Intimate Love Always Involves Risk
Have you ever been rejected by someone you loved? In Song of Solomon 5, we see the continued theme of sexual intimacy, this time in the context of a bride who is lying in bed waiting for her husband to return.
Song of Solomon 5-6
Today's Scripture Passage
A Few Thoughts to Consider
Have you ever been rejected by someone you loved?
In Song of Solomon 5, we see the continued theme of sexual intimacy, this time in the context of a bride who is lying in bed waiting for her husband to return. She is ready, and he is ready, but then things do not go as planned. In verses 2-8, she says,
2 I slept, but my heart was awake.
A sound! My beloved is knocking.
“Open to me, my sister, my love,
my dove, my perfect one,
for my head is wet with dew,
my locks with the drops of the night.”
3 I had put off my garment;
how could I put it on?
I had bathed my feet;
how could I soil them?
4 My beloved put his hand to the latch,
and my heart was thrilled within me.
5 I arose to open to my beloved,
and my hands dripped with myrrh,
my fingers with liquid myrrh,
on the handles of the bolt.
6 I opened to my beloved,
but my beloved had turned and gone.
My soul failed me when he spoke.
I sought him, but found him not;
I called him, but he gave no answer.
7 The watchmen found me
as they went about in the city;
they beat me, they bruised me,
they took away my veil,
those watchmen of the walls.
8 I adjure you, O daughters of Jerusalem,
if you find my beloved,
that you tell him
I am sick with love.
This vivid account shows a picture of both euphoria and disappointment. There is the excitement of sexual intimacy and then the pain of miscommunication. When the bride realizes her beloved has turned and walked away, she goes into metaphorical action.
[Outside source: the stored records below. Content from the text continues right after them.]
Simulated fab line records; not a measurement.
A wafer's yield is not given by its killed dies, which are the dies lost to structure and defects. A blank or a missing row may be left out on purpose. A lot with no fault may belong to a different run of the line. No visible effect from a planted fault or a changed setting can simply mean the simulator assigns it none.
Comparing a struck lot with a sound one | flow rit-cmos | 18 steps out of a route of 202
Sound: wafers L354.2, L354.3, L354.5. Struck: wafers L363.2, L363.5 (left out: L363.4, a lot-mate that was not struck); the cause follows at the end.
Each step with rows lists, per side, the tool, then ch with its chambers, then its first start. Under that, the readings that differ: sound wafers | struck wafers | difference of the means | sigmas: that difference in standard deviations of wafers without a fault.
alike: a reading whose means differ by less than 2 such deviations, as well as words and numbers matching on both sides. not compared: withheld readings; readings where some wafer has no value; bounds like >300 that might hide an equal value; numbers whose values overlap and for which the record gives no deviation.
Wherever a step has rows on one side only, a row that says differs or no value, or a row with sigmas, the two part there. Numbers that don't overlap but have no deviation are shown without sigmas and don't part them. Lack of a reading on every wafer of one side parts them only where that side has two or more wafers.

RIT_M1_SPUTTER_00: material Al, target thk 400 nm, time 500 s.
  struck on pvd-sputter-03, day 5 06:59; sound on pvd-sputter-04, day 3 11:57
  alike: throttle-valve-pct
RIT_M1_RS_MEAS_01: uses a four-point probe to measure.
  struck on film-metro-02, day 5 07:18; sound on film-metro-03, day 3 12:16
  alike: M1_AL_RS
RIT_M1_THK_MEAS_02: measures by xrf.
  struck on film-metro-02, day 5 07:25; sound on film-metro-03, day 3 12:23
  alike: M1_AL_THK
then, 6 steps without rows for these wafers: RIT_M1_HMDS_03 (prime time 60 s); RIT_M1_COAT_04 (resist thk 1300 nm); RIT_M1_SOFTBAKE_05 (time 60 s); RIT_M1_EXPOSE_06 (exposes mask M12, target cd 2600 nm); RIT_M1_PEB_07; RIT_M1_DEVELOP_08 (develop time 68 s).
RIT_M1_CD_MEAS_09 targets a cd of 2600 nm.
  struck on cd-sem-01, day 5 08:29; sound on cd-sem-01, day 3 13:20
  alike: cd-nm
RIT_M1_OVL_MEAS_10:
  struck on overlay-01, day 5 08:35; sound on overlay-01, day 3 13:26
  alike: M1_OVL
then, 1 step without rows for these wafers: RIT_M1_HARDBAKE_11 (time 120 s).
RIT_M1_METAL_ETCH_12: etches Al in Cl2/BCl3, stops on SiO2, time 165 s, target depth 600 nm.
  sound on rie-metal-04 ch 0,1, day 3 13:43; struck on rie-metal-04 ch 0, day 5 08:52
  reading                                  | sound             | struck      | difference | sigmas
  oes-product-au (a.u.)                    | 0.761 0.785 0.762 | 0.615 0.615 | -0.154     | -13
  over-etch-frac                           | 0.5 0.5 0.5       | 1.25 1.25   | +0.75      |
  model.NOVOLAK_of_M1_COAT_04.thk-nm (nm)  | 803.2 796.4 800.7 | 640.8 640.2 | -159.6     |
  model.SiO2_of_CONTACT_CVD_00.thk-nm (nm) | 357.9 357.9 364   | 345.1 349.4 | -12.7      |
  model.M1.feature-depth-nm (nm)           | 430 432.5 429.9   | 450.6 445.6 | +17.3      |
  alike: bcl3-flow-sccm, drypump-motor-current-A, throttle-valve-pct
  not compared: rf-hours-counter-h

It does not seem that she physically gets up to go after her husband. Rather, Duane A. Garrett explains, “It is her heart that went after him. It is not that she is physically alone, but that emotionally and psychologically she suddenly feels herself abandoned.”[1] Garrett adds that “the manner in which the man seems to appear and disappear with amazing abruptness here and in 3:1-5 should warn us against a literal interpretation. Bodily he is, to be sure, very present. But she goes through this experience alone.”[2]